"Don W" wrote in message
. net...
Can someone explain to me why 300HP applied to a large rotor
at ~700 RPM is enough to lift a 2000lb helicopter straight up,
but the same 300HP applied to a smaller diameter propellor
at ~2600 RPM can not even come close to allowing a 2000 LB
airplane to climb vertically?

This is really bugging me. BTW, does anyone have any idea
what the thrust produced by the propellor of the hypothetical
300 HP (say LYC-IO540 powered) airplane would be? Obviously
the thrust produced by the 300HP helicopter exceeds 2000 LBs.

TIA,

Don W.

I am not a helicopter guy, so please don't expect my to carry this thread
very far; but I'll try at the most basic level.

Lift as generated by throwing air downward in order to maintain the
altitude, or the constant rate of ascent or descent, of an object is based
upon a momentum equation--rather than an energy equation. Therefore,
throwing twice as much air downward half as fast will support the same
weight; but will require about half as much energy per unit time, or about
one half the horsepower. Remember that horsepower is a measure of energy,
or work, per unit of time.

The helicopter is thus supported on the downwash from its rotor, producing a
vertical thrust at least equal to its weight (actually more when hovering)
and literally glides forward in response to tilt.

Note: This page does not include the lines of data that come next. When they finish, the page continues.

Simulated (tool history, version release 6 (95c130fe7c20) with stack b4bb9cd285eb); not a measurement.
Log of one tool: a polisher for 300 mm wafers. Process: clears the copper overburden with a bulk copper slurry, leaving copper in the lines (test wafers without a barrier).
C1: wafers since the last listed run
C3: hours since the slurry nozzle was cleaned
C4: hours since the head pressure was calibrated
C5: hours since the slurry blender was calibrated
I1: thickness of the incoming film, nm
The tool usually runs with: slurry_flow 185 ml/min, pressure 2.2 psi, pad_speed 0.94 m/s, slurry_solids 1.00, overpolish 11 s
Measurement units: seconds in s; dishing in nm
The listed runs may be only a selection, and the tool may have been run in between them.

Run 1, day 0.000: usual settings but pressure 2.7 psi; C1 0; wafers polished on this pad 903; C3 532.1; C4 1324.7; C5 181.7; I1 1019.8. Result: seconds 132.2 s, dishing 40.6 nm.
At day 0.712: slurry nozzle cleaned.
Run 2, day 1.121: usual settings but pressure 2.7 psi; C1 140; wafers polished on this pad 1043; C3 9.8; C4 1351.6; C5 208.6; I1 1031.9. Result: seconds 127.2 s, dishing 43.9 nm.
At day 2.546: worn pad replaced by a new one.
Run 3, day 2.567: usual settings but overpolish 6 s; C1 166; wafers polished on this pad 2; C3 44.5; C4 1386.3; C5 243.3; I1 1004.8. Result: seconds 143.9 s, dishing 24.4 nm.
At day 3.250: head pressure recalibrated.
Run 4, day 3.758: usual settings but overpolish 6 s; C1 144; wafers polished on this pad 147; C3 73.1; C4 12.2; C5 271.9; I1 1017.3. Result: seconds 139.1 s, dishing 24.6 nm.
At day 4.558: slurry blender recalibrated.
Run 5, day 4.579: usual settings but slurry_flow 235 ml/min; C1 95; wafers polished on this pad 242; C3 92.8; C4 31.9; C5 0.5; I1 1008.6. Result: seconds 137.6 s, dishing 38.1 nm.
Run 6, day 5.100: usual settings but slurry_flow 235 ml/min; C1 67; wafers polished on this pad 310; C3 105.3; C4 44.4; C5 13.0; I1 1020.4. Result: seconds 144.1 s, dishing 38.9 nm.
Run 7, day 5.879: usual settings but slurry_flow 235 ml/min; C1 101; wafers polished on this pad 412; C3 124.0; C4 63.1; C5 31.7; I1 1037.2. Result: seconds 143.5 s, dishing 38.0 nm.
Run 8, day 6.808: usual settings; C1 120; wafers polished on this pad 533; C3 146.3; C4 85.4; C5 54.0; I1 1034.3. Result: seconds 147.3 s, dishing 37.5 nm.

I stopped for a moment to dress in my flame retarding coveralls in
anticipation of the response to my use of the word "glide"; however that is
what it does. It even recovers a little efficiency, compared to its
hovering condition, by virtue of continuously transitioning onto new and
undisturbed air. At its most "efficient" speed, a helicopter might be more
than half as efficient as a really atrocious airplane.

OTOH, in the case of an airplane propeller, we need to make the energy
equation work--while the wings deal with the momentum equation. We can
choose a wingspan appropriate for the intended weight and cruising speed and
a wing area to meet our stall speed requirements, determine the expected
drag in cruise, choose a propeller disk area and number of blades
appropriate for reasonable efficiency in cruise, and match the result to an
engine, and possibly a PRSU since the propeller disk area determines the
diameter and the maximum RPM. Finally, determine that the available power
can supply sufficient thrust for take-off and climb. Traditionally, small
airplanes produce a maximum static thrust on the order of one fifth of their
weight when tied in place, and much less in cruise. The propeller, of
course, constantly transitions into new and undisturbed air and its
efficiency improves from zero at the start of the take-off roll to an
acceptable figure in cruise.

One size does not fit all.

BTW, a 700 rpm rotor is pretty small and may be really inefficient--even by
helicopter standards!

I hope this helps.

Peter